New Pro feature: Sequences

We recently launched River Pro with only the workflows feature, and we're inspired by how many in the Go community have already found it worth paying for. Shortly after the launch, I was also blessed to welcome my second child into the world. Needless to say, it's been a busy and wonderful couple of months. 😅

Of course, workflows were only the starting point and there is so much more to come. Today, River Pro gains its next major feature: Sequences. Sequences allow you to execute a series of jobs in a guaranteed one-at-a-time sequential order relative to other jobs in the same sequence. Read on to learn how they work, or learn more about River Pro and how to get started.

What are sequences?

Under most circumstances, developers want a job queue to process their jobs in parallel as quickly as possible. For some use cases, however, processing a bunch of related jobs at the same time can lead to complicated race conditions due to the jobs operating on the same underlying data, or triggering related side effects that may conflict.
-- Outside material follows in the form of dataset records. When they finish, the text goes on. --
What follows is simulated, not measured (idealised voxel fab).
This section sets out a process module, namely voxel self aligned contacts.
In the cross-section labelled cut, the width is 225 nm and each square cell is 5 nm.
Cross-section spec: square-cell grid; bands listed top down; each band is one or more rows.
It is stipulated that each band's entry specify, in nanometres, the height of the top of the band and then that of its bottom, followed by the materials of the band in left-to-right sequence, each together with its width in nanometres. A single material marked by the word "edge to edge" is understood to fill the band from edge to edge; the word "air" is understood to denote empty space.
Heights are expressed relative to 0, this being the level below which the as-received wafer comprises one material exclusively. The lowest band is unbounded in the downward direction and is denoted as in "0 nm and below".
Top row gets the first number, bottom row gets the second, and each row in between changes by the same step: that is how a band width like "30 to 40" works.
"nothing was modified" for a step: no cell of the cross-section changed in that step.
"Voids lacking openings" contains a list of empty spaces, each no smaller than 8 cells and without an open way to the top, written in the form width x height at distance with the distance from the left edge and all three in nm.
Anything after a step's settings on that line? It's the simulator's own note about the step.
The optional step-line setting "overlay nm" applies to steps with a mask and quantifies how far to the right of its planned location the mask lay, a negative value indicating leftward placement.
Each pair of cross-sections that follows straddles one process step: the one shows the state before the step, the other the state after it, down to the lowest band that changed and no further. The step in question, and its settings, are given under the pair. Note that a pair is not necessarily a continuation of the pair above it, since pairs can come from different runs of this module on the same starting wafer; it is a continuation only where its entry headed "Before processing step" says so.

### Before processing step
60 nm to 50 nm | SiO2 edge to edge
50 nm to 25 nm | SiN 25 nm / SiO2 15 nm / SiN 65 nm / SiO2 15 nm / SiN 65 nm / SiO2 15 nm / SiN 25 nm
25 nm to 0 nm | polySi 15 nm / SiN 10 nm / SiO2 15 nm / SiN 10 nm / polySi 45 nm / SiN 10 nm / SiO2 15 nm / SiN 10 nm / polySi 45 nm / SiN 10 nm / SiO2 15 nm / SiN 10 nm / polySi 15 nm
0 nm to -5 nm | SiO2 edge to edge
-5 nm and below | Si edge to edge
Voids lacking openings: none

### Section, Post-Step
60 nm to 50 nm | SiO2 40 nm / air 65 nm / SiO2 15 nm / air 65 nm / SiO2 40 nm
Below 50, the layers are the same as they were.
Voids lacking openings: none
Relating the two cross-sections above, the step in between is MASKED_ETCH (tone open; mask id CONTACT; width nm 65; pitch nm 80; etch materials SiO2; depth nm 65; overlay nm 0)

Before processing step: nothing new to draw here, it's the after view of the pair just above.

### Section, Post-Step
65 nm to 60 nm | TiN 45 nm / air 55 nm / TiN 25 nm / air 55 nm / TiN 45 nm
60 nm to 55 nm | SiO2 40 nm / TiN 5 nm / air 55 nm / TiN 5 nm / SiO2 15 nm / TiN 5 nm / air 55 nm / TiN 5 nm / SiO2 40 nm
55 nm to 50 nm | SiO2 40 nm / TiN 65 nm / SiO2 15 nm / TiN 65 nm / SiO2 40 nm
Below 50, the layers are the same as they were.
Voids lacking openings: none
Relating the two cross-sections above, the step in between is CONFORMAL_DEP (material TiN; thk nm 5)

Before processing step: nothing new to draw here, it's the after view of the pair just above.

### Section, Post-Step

For example, imagine that you're ingesting Stripe webhooks. You may receive bursts of webhooks at the same time, and to process them you may need to mutate to the same underlying database rows. Or you may be triggering external events, like sending emails to the customer.

In such cases it would be much easier to reason about the system if you could process the webhooks one-at-a-time, but if you have many customers this is going to be a bottleneck. Instead, what if we could process the webhooks for a given customer in order, but still process webhooks for different customers in parallel? This is what sequences deliver.

By ingesting the webhooks directly into your River queue and then partitioning them into sequences based on customer ID, you can guarantee that all events for a given customer are processed in order, while still allowing events for different customers to be processed in parallel:

Sequences diagram

In each sequence, only one job can be processed at a time. Subsequent jobs wait in pending, and the next job in the sequence is only processed when the current job is finished. Each sequence can run in parallel with others. And unlike a job-level locking strategy, pending jobs do not block worker slots from being able to process other jobs—nor is there excess database churn from solving this with repeated snoozing.

Users of Kafka may recognize this as similar to the concept of a "partition key" in that system, and the use cases are similarly broad.

Fine-grained control

Sequences are partitioned based upon a "sequence key" that is computed from various job attributes such as its kind and args (or a subset of args), similar to to unique jobs. They also provide a guarantee of one-at-a-time execution, but unlike unique jobs, sequences allow an infinite number of jobs to be queued up in the sequence, even though only one job will be worked at a time.

Available today in River Pro

Sequences are available now in the latest version of River Pro. Check out the docs to learn more about how to use them, and how to get started with River Pro.

River Pro API changes

The latest River Pro release contains some significant design changes in order to facilitate the new sequences feature and other upcoming functionality. In particular, River Pro is now primarily used through a new a riverpro.Cient type that lets us expose additional methods and provide a deeper integration to customize the underlying river.Client. If you're a River Pro user, make sure to check out the changelog for details on how to migrate to the new API.

Although these API changes are something we wish we could have avoided, they are necessary and we'd rather make them now than later. I don't expect we'll need to make any more significant changes like this going forward. The migration guide in the changelog contains a handful of find and replaces that should turn this into a quick and easy process for existing customers.

Other recent River improvements

River itself has seen some significant upgrades in recent releases as well.

The unique jobs implementation has been further refined to allow for the much faster unique index-based implementation to be used even if you're customizing the list of unique states. As part of this change, the old advisory lock unique jobs implementation has been deprecated and removed across the past 2 releases. The benefit of this is that we were able to make the unique jobs feature function even with batch inserts. Going forward we hope that most features will be available regardless of which insert method you choose, and we've consolidated the underlying logic to make this easier to deliver.

The job completer has been refactored so that all post-execution job updates are batched together, rather than only successful completed jobs. This should lead to a significant improvement in throughput and a reduction in database contention if your app typically has a mix of job result like snoozes and errors.

Finally, we've added middleware! Middleware allows you to wrap both job insertion and execution with additional logic that can be reused across job types. This can be useful useful for logging, telemetry, or for building higher level abstractions on top of base River functionality. Check out the middleware docs to get started, or see the related PR for more details.